Under this theme, Palaeosols hold a special potential as they can be used for verifying available models for atmospheric CO2 concentrations through the Phanerozoic, in particular in the late Palaeozoic and the Mesozoic of the Gondwana basins.
The Cenozoic stratigraphy record in India is unique as it offers the possibility of examining palaeomonsoonal records through long and short-term time scales. The Himalayan Foreland preserves continental sequences with abundant pedogenic carbonates, the latter holds potential for providing information on the development of monsoons in the context of uplift. Detailed integrated studies in well developed sequences (e.g. the Punjab sub-Himalaya) combined with exhumation / uplift rate determinations should provide a better understanding of the coupling between tectonics and climate. Such studies would also provide background data for climate modelling.
The role of uplift and chemical weathering of the Himalaya on the long term global climate change, particularly the glacial cycles is an important area of research. The coupling among these processes is inferred from the premise that there is extensive weathering of silicates in the Himalaya by the rivers, as evidenced from the highly radiogenic strontium isotope signatures of the Ganga-Brahmaputra. There is considerable debate on the source of the high strontium concentration and Sr/Sr of these rivers, their relation to silicate weathering, atmospheric CO2 budget and climate. This is an opportune time to take up observational and modelling studies on this topic, both of which would help enhance our understanding of the coupling between uplift, weathering and climate.
In the field of palaeontology, the following aspects need to have a priority during the next few years.
(i) For studies of high resolution stratigraphic boundaries related to chronostatigraphic events, India has a number of well preserved sections of the stratigraphic boundaries which are amenable for detailed studies. This includes PC/C boundary (e.g. Krol/Tal section of the Himalaya), K/T boundary (especially the Anjar Intratrappean section in the Deccan flows) and Neogene / quarternary boundary.

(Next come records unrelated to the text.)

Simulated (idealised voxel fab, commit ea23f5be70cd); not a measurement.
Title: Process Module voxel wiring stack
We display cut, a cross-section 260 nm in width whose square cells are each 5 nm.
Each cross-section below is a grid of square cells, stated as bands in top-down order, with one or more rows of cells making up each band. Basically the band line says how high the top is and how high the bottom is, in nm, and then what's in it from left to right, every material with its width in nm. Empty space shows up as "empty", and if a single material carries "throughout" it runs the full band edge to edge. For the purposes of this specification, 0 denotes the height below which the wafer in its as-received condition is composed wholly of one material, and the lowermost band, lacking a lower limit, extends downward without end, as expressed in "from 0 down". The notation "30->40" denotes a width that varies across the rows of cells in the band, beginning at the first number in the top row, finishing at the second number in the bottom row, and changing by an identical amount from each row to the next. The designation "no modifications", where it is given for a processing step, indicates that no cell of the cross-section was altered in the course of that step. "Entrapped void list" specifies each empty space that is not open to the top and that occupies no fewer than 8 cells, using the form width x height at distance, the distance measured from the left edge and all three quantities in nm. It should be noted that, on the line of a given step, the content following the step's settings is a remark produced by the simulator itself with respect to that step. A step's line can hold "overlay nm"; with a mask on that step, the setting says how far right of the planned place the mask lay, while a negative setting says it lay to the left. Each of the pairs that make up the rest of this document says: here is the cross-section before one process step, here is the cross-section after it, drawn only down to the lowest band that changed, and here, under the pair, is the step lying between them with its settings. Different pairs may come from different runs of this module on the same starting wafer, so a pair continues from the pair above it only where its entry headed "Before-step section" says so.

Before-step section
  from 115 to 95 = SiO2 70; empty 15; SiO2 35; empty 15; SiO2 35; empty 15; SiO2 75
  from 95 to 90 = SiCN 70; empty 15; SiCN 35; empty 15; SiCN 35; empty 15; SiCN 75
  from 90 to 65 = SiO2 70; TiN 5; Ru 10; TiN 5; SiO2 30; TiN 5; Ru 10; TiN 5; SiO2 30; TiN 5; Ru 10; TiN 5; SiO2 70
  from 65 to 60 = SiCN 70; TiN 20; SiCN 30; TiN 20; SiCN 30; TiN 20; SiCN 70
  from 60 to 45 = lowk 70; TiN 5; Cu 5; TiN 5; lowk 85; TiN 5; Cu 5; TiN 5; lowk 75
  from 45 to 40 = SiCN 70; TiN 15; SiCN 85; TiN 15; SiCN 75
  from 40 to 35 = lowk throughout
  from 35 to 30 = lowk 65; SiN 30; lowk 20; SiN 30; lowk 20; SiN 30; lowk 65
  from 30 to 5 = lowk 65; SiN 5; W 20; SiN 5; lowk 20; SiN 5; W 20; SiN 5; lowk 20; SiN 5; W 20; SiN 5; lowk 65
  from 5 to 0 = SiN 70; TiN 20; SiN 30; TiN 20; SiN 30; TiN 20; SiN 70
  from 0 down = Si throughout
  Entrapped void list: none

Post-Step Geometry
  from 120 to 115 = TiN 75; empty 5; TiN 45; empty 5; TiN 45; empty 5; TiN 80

A major goal of the International Geosphere Biosphere Programme (IGBP) is to obtain a comprehensive understanding of the Earth’s climate system, particularly the complex interactions among the various Earth system components and their programmes depend on the retrieval of proxy records of past climate/environment from a variety of continental and marine archives which provide complementary information on various spatial and temporal scales. Such data help not only in providing a better perspective of the functioning of Earth’s climate system but also in testing various climate models. In this context, documentation of monsson variability over India and elucidation of the factors contributing to the variability should form a major component of palaeoclimate / environment research in India. Such a study would naturally require multi-(EL) proxy mapping of a number of continental and marine repositories, which can provide data on specific climate parameters over different spatial and temporal scales. The archives available include corals, tree rings and glaciers (high resolution recorders), peat bogs, deserts, loess, lake and ocean sediments (long term, coarser resolution recorders.) Methods and techniques to retrieve climatic parameters from all these archives have been developed and are available in the country. However, techniques for sampling of some of these archives, particularly long glacier cores and lake sediments, still need to be developed. The comparative study of continental and marine records provide information on regional factors contributing to climate change and help place more constraints on climate models. Furthermore, study of the ocean anoxia during the Quarternary in relation to atmospheric carbon dioxide variation is another important field of research. The ultimate goal of the programme should be to integrate and synthesise the data gathered from different archives to learn more about the cause-effect relation between monsoon variability and various forcing functions.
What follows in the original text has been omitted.